Privacy Culture | September 11, 2025

When people ask for their personal data, or complain about how it has been handled, organisations are working against the clock. Under both UK and EU law, the usual rule is a one-month deadline, with only limited room to extend. The pressure is real: data might be scattered across email archives, cloud systems, and HR folders, while the requester is counting down the days. That is why regulators on both sides of the Channel have allowed a “stop the clock” option in certain situations. The UK has now gone further, writing explicit provisions into law through the Data (Use and Access) Act 2025 (DUAA).

For privacy professionals, the question is how to use this extra time without overusing it, how to adapt complaint handling to new UK obligations, and how to keep the trust of the people exercising their rights.

How the UK clock now works

The DUAA makes several key changes to how DSAR deadlines work.

1. When the clock starts

The one-month period only begins once the organisation has:
•    received the request itself
•    obtained any proof of identity that was reasonably required, and
•    received any fee (where the request is manifestly unfounded or excessive)

This avoids losing valuable days while waiting for verification or payment.

2. Pausing for clarification

If a request is unclear or excessively broad, the controller can ask the individual to narrow or clarify the scope.
•    The statutory clock is paused until clarification is received.
•    If no reply comes, the request can be closed.

This is a significant change. Previously, the ICO acknowledged that it was acceptable to pause while waiting for clarification, but this was only set out in regulatory guidance, not in law. 

3. “Reasonable and proportionate” searches

Controllers are now only required to make reasonable and proportionate efforts when searching for personal data. This recognises that exhaustive trawls through vast archives or backup systems are not always practical.

New complaint duty

Alongside DSAR rules, the DUAA creates a statutory right for individuals to complain directly to the controller. Organisations must:
•    provide a clear and accessible complaint process
•    acknowledge within 30 days
•    respond without undue delay

This is a significant change from the strict “all data, wherever it sits” interpretation that sometimes applied under the UK GDPR.

EU rules and guidance

In the EU, the rules remain rooted in GDPR. The one-month deadline is still the default, with the option to extend by up to two additional months where requests are complex. Supervisory authorities consistently stress that extensions should be exceptional, not routine.

Stop-the-clock allowances exist but they are narrower than under the UK's DUAA. If identity is in doubt, the organisation can pause while it checks ID. If the request is broad, it can ask for clarification and pause briefly while waiting. The key difference is that if an individual does not narrow down the scope, the EU approach is still to proceed with the full request, making the best search possible within the original time limit. Closing a request altogether for lack of clarification is not allowed.

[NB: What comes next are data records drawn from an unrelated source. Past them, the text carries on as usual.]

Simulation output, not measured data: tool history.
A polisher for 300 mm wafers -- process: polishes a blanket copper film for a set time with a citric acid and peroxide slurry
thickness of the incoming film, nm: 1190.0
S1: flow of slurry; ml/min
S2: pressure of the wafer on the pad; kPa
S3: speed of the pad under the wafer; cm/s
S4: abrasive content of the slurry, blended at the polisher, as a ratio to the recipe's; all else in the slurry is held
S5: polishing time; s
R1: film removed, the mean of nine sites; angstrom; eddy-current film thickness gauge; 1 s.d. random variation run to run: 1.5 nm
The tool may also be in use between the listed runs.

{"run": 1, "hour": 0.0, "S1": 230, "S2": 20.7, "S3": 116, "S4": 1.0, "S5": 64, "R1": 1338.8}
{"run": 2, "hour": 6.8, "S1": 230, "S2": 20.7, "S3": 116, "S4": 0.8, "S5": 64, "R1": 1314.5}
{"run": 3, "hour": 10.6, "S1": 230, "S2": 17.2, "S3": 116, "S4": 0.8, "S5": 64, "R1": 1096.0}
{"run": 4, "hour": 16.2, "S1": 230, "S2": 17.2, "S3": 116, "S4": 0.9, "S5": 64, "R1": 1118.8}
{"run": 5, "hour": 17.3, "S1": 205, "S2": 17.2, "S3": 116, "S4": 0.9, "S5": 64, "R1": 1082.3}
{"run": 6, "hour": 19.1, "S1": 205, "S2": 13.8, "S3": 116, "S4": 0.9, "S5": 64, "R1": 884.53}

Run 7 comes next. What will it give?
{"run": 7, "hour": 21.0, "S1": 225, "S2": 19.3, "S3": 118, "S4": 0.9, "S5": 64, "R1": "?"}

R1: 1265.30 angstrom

Finally, the GDPR does not impose a statutory duty to offer an internal complaint system. Individuals can complain directly to the supervisory authority. While many regulators encourage organisations to handle complaints internally as a matter of good practice and accountability, this is not a legal requirement.

Why this matters

The UK’s more explicit stop-the-clock rules give organisations breathing room, but they also carry a risk of misuse. If clarification is requested too often, or ID checks are demanded without genuine doubt, individuals may feel their rights are being delayed or obstructed. Regulators are alert to this. The ICO has already warned that clarification should only be sought when genuinely needed, not as a blanket policy.

There is also the challenge of proportional searches. What is “reasonable and proportionate” for a small business is very different from a multinational with sprawling IT systems. Without clear boundaries, practices may vary widely. Regulators will expect organisations to document their reasoning: what systems were searched, what was left out, and why that was a fair balance.

On complaints, the UK’s new process may reduce cases reaching the regulator, but it may also frustrate individuals who do not want to go back to the very organisation they are unhappy with. Whether trust improves or erodes will depend on how well controllers take this duty seriously.

Practical lessons

For privacy teams, three habits stand out.

Ask early, act early. If a request is unclear or the identity is in doubt, ask straight away. Waiting until the 28th day to seek clarification is unlikely to be accepted as acting in good faith.

Keep records. When you stop the clock, make a note of when and why. If you decide a backup tape search is disproportionate, record your reasoning. If challenged, this paper trail is your defence.

Treat complaints as opportunities. The easiest path is to treat the complaint as customer service. A quick acknowledgement, a clear explanation, and a fair resolution will often prevent escalation to the regulator. Stonewalling will do the opposite.

Looking ahead

For companies active in both the UK and EU, these differences add complexity. Some may choose to apply the stricter EU approach everywhere to simplify training and systems. Others may take full advantage of the UK’s provisions. Either way, the burden is on organisations to act transparently and explain their processes to data subjects.

There is also a wider policy question. The UK has so far avoided undermining its adequacy with the EU by keeping the higher threshold for rejecting DSARs and by limiting changes to what is seen as pragmatic tweaks. But the EU will watch closely. If UK organisations lean too heavily on proportionality to limit searches, or if the complaint system is used to stall rather than resolve, adequacy could become an issue again.

For now, the message is clear: stop-the-clock is a tool, not a loophole. It is there to make compliance workable, not to delay transparency. Used carefully, it can help organisations meet their obligations more reliably. Used poorly, it will invite complaints, regulator scrutiny, and fines.